# Basic implementation

- load file
  - ~~load file with encoded function~~
  - ~~turn it into a numpy array~~
- noise (preprocessing)
  - ~~scale vector into -1 - 1 range~~
  - add noise into vectors values
  - rescale vector into values range 0-246
- pass it through a model
  - create a simple model (does not have to be diffusion)
  - develop loss function
  - implement diffusion model

## Loading vectors

In [None]:
import numpy as np
import os
from multiprocessing.pool import ThreadPool

# IMPORTANTE
DICTIONARY_SIZE = 246
TOKENS_CAPACITY = 2048

def prepare_record(parsed_file):
  parsed = np.loadtxt(parsed_file, dtype=float)
  return parsed

'''
  Because code files weight very little they can all be loaded at once
'''
c_dir = "./data/JL/"
parsed_dir = "./data/parsed/" # might change ofc

'''
  returns: tuple (np.array of encoded vectors, file names)
'''
def load_dataset(parsed_dir) -> list:
  parsed_files = sorted(os.listdir(parsed_dir))
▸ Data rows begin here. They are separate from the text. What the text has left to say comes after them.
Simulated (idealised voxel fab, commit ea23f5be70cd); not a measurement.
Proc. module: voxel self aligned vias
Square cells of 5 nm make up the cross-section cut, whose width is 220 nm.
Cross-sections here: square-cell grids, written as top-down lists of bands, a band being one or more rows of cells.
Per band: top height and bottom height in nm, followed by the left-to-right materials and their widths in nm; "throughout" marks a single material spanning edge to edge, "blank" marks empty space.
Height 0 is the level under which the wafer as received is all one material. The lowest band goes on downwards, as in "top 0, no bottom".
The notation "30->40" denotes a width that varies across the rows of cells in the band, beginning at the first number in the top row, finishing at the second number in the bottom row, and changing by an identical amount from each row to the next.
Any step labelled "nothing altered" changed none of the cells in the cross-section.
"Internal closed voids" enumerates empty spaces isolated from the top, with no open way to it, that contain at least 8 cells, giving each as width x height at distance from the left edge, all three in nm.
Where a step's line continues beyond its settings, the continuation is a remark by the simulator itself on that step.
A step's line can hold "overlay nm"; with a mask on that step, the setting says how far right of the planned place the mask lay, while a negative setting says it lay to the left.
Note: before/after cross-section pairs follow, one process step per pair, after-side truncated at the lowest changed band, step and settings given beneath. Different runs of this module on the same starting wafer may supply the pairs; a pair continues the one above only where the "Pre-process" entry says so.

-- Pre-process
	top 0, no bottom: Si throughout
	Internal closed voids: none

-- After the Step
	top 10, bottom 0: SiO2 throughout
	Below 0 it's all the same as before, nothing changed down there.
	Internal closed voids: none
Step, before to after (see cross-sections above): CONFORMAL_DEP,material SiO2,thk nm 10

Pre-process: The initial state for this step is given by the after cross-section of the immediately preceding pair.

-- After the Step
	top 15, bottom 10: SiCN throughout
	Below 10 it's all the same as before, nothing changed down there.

  # TODO: when script is ready, remove this line
  parsed_files = parsed_files[:256]

  
  with ThreadPool() as pool:
    parsed_files = pool.map(lambda f: f"{parsed_dir}{f}", parsed_files)
    files = list(parsed_files)

  with ThreadPool() as pool:
    # pool.map guaranteese to preserve order
    # pool.map 'consumes' mapping created in previous with block
    # map() function returns a generator that is exhausted after is it used
    return [np.array(pool.map(lambda file: prepare_record(file), files)), files]

## Sanity check

In [None]:
dataset = load_dataset(parsed_dir)
print(dataset[0].shape)
print(len(dataset[1]))

# Preprocessing

In [None]:
def rescale(dataframe):
  return (dataframe + 1) * DICTIONARY_SIZE / 2

def scale(dataframe):
  return (dataframe * 2 / DICTIONARY_SIZE) - 1

dataset[0] = scale(dataset[0])

# Model based on [ddim](https://colab.research.google.com/github/keras-team/keras-io/blob/master/examples/generative/ipynb/ddim.ipynb#scrollTo=8s3L-z9pcdMc)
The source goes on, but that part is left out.